Probability that A and B meet at bus stop when their arrival times follow uniform distribution

Question

This question was asked in one of sample paper. So I don't have an answer for this. It is as follows

Two friends A, B are planning to meet at the bus stop between 2 and 3 pm. The agreement between them is that after one arrives they will wait till other shows up, 15 minutes passed or it becomes 3 pm, whichever is earlier. Probability that they will both meet is ? (It had four options, A) 1/4 B) 3/16 C) 13/16 D) 3/4)

MY APPROACH

Let X, Y be the arrival times and we can assume that they are distributed as $U(0, 1)$ and are independent. So for them to meet we should have $|X - Y| < 1/4$.

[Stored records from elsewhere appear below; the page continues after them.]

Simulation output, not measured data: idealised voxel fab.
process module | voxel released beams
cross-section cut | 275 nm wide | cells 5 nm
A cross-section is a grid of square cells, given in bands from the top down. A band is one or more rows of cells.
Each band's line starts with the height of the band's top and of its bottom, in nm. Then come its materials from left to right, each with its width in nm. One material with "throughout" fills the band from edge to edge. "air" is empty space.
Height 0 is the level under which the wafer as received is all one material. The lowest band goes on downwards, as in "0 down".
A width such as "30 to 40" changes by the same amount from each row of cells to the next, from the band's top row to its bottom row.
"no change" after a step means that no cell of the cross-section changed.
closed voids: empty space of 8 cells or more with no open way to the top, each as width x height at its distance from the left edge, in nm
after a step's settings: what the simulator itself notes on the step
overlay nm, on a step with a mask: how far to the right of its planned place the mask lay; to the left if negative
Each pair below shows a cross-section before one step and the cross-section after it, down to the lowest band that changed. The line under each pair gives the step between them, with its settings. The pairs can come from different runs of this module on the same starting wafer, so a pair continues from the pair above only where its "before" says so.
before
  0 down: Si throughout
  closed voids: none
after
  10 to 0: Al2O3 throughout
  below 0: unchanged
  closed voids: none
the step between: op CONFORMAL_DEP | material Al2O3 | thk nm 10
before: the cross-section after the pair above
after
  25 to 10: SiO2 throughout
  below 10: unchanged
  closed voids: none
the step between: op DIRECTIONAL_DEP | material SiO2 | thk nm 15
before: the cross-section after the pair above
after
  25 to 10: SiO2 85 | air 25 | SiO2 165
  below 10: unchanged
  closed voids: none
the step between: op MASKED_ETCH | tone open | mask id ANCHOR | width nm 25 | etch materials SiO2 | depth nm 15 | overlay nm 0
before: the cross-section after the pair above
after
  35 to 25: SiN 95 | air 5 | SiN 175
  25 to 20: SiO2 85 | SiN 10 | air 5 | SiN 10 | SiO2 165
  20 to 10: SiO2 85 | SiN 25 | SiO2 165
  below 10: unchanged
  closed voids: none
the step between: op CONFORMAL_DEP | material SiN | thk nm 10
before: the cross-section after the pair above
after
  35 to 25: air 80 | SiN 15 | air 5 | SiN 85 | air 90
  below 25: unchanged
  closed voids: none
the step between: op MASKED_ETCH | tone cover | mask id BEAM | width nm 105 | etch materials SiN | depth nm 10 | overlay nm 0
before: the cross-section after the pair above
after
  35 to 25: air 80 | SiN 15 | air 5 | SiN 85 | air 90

As per the diagram the region of interest will be between the two lines. The lines are $x - y = \frac{1}{4}$ and $ y - x = \frac{1}{4}$. The area of triangle will be $ \frac{1}{2} \times \frac{3}{4} \times \frac{3}{4} = \frac{9}{32}$. So the area of region will be $1 - 2 \times \frac{9}{32} = \frac{7}{16}$ which is not present in any of the option. So wanted to know if I am doing something wrong or was the options wrong ?

Answer 1

You are on the right track.

A more general version of the problem has been answered here using two methods:

Probability of no friends meeting at a coffee house

which shows that the probability of meeting of some friends is

$$\color{blue}{1- (1−(n−1)\delta)^n}.$$

In your case, $n=2$ and $\delta=\frac{15}{60}$, which gives

$$1- \left (1−(2−1)\frac{1}{4} \right)^2=\frac{7}{16}.$$

Other solution methods for $n=2$ can be found here.